Re: Some questions about linux kernel.

From: Richard B. Johnson (root@chaos.analogic.com)
Date: Mon Mar 20 2000 - 17:19:57 EST


On Mon, 20 Mar 2000, Marco Colombo wrote:

> On Sun, 19 Mar 2000, Jesse Pollard wrote:
>
> [...]
> > NOPE - if the process requests it and is granted it, then it should have
> > access to it. It is not up to the system to say "here it is, but don't use
> > that part of it, because I really didn't give it".
>
> malloc() does grant you what you (the process) asked for: it extends your
> valid address space. It does not grant you any bit of RAM (page-frames
> will be allocated when you access them, if available, or the process will be
> put to sleep) or swap space (with overcommitting, it will be allocated when
> the pages are paged-out). If you want the kernel to *grant* something,
> you'll have to ask for it. You want RAM, not just VM, use mlock(). You don't
> need RAM, but you need safe backing store, just create a file, fill it, and
> mmap() it. If applications die because they treat malloc() as mlock(), it's
> programmer's fault, not a kernel issue. malloc() it's just an interface to
> brk(): it does not "allocate" anything (despite of the name) (kernel Gurus:
> maybe it allocates PTEs and other kernel resources, ok...).
> So when you access that part of your address space, you should be prepared
> in doing I/O instead of memory access (most applications are unaware of it,
> just because they need not to know... but applications depending on
> performances, such as benchmarks, WILL notice it), or even expect a failure.
>
> > We are talking about the sum of all concurrent requests, and the system
> > aborting when part of the requests already granted turns out to not be granted.
>

Malloc(), as stated before, just sets a new break address when it
runs out of heap. It keeps track of the heap, but not very carefully.

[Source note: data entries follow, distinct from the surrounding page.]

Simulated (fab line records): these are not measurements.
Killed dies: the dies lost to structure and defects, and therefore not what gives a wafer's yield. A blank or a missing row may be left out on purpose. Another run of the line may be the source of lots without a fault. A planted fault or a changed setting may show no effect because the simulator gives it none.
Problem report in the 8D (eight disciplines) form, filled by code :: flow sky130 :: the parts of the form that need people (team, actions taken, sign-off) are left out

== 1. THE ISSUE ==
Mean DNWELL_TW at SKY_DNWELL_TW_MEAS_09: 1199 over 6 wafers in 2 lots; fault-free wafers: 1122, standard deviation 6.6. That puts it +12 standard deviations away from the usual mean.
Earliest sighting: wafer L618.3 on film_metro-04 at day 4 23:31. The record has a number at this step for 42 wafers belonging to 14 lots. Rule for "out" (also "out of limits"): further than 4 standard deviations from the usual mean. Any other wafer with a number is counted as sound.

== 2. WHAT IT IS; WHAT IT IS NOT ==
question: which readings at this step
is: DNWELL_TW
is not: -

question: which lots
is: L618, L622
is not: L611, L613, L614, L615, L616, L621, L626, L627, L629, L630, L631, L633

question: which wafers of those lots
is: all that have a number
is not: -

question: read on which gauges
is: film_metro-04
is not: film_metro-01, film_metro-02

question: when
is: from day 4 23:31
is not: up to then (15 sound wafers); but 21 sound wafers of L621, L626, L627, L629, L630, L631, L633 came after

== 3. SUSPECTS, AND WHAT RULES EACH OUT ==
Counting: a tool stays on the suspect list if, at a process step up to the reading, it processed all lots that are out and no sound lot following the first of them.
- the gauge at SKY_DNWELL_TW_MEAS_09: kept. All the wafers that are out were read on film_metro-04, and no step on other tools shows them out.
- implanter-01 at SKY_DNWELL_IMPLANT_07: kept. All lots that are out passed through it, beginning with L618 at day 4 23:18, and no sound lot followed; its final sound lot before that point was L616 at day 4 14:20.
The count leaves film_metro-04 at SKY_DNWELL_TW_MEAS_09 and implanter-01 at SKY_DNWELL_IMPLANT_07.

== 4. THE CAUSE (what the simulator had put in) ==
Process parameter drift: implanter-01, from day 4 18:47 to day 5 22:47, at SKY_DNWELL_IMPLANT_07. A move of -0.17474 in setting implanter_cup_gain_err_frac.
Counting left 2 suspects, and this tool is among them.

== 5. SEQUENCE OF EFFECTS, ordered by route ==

Memory on real machines is allocated in pages. Even the kernel doesn't
know if you have overwritten allocated space until you write to a
page that wasn't allocated.

In the following code, I allocate so little memory from malloc() that
it is quite likely completely satisfied by whatever is in the heap.

#include <stdio.h>
#include <malloc.h>
main()
{
    char *p;
    p = malloc(0x10);
    strcpy(p, "01234567890ABCDEF0123456789ABCDEF\n");
    puts(p);
    return 0;
}

Note that I deliberately overwrite the buffer! The machine does not
seg-fault because whatever is in the heap is already owned by the
process. However, subsequent calls to malloc() may fail because I
just might have corrupted my heap. Of course it's my heap, owned
by my process, so if I want to corrupt it, rendering malloc()
unusable, it's my business. The kernel doesn't even know nor care.

So as you can see malloc() doesn't really allocate anything. It
just keeps track of whatever is in the heap and asks the kernel
for new pages, by setting the break address, whenever a local
allocation would fail.

Setting a new break address, just adds a new page to the process
page table. The new page is marked 'not present'. Nothing is allocated.
This is a performance enhancement. If I attempt to access a page that
is not in the process page-table, the page-fault handler will send a
fatal signal to the process (seg-fault). If I attempt to access a page
that exists in the process page-table, but is not in memory
(the default case), the kernel will fault in a new page. Then the
kernel marks the page 'present' and subsequent accesses will not
cause a page-fault.

This happens on a page-by-page basis, conserving real pages when
possible. Page-faults are caused by hardware and they are very
fast. If a free page is present in memory, adding that page to
the page-table (by software) is also very fast. However, attempting
to free pages is very slow because they have to be stolen and
their contents written to disk storage.

A problem occurs when there are no longer any free pages to steal.
Since a read/write attempt was made to a page that will never be
present, the kernel can't just return control to the faulting task.
If it did so, the faulting task would think that whatever it read
or whatever it wrote was, in fact, secure in RAM. So, once you
are out of virtual RAM, you are in a heap of trouble, pun intended.

Suppose there is a way of solving this problem. It could be transparent
to any applications they would just have to be recompiled. Suppose
malloc() was changed so it contained a signal handler.

When malloc() attempts to set a new break address, it sets up a
handler. Then it calls the kernel to set a new break address.
Malloc(), before accepting this address, could write a word of
zeros to the top allocation. This could cause a page-fault. If
the page-fault handler could not fault in a new page, it could
send a signal to the process (received my malloc()). Malloc
can then return NULL for the current allocation request. In this
manner, the caller of malloc() would always be assured that memory
was available.

Unfortunately, this is naive. The first time the break address was
extended, this would work. However, what happens after the kernel
steals pages from your task to satisfy other requests? Eventually
pages that you thought you owned, have to be faulted in. There may
be no more pages to steal so you, thinking you have safely allocated
real pages, are now deadlocked --and dead.

The only solution to an out-of-memory condition is to never run
out of memory. The place where all of the system information is
known is in "user space". The kernel readily "knows" stuff about the
current process, but retrieving information about other tasks in
a page-fault handler would result in an extremely poor performing
machine. A user-space daemon can acquire information about all the
tasks, can detect runaway tasks, can safeguard special tasks like
Web Servers that haven't gone crazy, and can watch for performance
hurting rogue programs.

Such a program, if properly designed, is the solution to such
out-of-memory conditions.

Cheers,
Dick Johnson

Penguin : Linux version 2.3.41 on an i686 machine (800.63 BogoMips).